It's Sunday - Life and Leisure day and this week it actually turned up two or three potential subjects, but I will stick to just one - an interview by one celebrity chef (Ben Shewry) with another (Neil Perry). The latter being so celebrity that he featured on a set of stamps issued by the Post Office. So I guess this is a sort of 'A Word From' piece. But not quite. And actually I think it will be more than one 'A Word From', because there were at least three things he said that made me think a little bit. Which is interesting because I know very little about his food really.

He has written quite a few cookbooks but I don't have any of them. I'm not quite sure why. Maybe if one of them crops up on the Readings bargain table I'll buy one. Anyway as I was skimming this article as one does on a Sunday morning the quote above jumped out at me and made me ponder on whether my favourite cookbooks could therefore be considered 'serious'. Did they tell a story?

I'm a member of two book groups and one year, for 'my' book I decided to tackle the question of cookbooks. I asked all the members of the group to bring along their favourite cookbook and tell us why. I honestly can't remember them all, (but it was a really good session) but I do remember that at least one, and I think maybe two or three, were actually handwritten recipes handed down from mother to daughter in carefully cherished notebooks or folders. So they were more than a collection of recipes they were a memento of a beloved mother. A memory of a massive number of things. A story of a life - of lives.

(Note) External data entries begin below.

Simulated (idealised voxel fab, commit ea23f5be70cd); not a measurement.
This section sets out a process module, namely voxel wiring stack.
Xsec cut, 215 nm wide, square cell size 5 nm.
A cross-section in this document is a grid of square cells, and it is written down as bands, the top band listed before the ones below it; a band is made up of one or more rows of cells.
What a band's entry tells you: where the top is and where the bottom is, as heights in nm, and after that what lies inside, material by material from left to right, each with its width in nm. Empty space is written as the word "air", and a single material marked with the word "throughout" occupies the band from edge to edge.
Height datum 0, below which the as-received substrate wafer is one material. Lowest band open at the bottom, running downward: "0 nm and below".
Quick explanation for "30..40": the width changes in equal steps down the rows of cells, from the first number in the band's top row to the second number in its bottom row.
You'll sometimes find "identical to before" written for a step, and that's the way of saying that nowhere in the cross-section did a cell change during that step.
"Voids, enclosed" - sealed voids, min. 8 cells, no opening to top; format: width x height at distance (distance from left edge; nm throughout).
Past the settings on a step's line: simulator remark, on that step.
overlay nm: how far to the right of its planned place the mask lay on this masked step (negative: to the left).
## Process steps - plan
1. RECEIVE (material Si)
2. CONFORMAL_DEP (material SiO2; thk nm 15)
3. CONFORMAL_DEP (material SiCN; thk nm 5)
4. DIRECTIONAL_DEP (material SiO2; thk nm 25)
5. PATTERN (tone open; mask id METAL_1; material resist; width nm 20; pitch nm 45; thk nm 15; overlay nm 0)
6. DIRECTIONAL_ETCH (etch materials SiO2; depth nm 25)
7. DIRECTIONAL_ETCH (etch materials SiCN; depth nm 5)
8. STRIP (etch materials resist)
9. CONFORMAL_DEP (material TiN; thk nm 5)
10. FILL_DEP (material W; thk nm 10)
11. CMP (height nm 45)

I think, for my favourite I chose Elizabeth David's French Provincial Cooking. As you can see from this scanned picture, my copy is battered and torn, with pages falling out, though my lovely daughter-in-law did give me a rather more recent edition which is in rather better condition. Interestingly, though, I find myself turning to my old copy rather than the new. And I think it's because it reminds me of the time I used it heavily - almost every week. The time that I was teaching myself, with Elizabeth David's help, to cook like the French with whom I spent so many happy times in my teenage years. The time of the first years of my marriage when I was trying to worm my way into my husband's heart through his stomach. The actual physical book tells me a story. A personal story of my young life.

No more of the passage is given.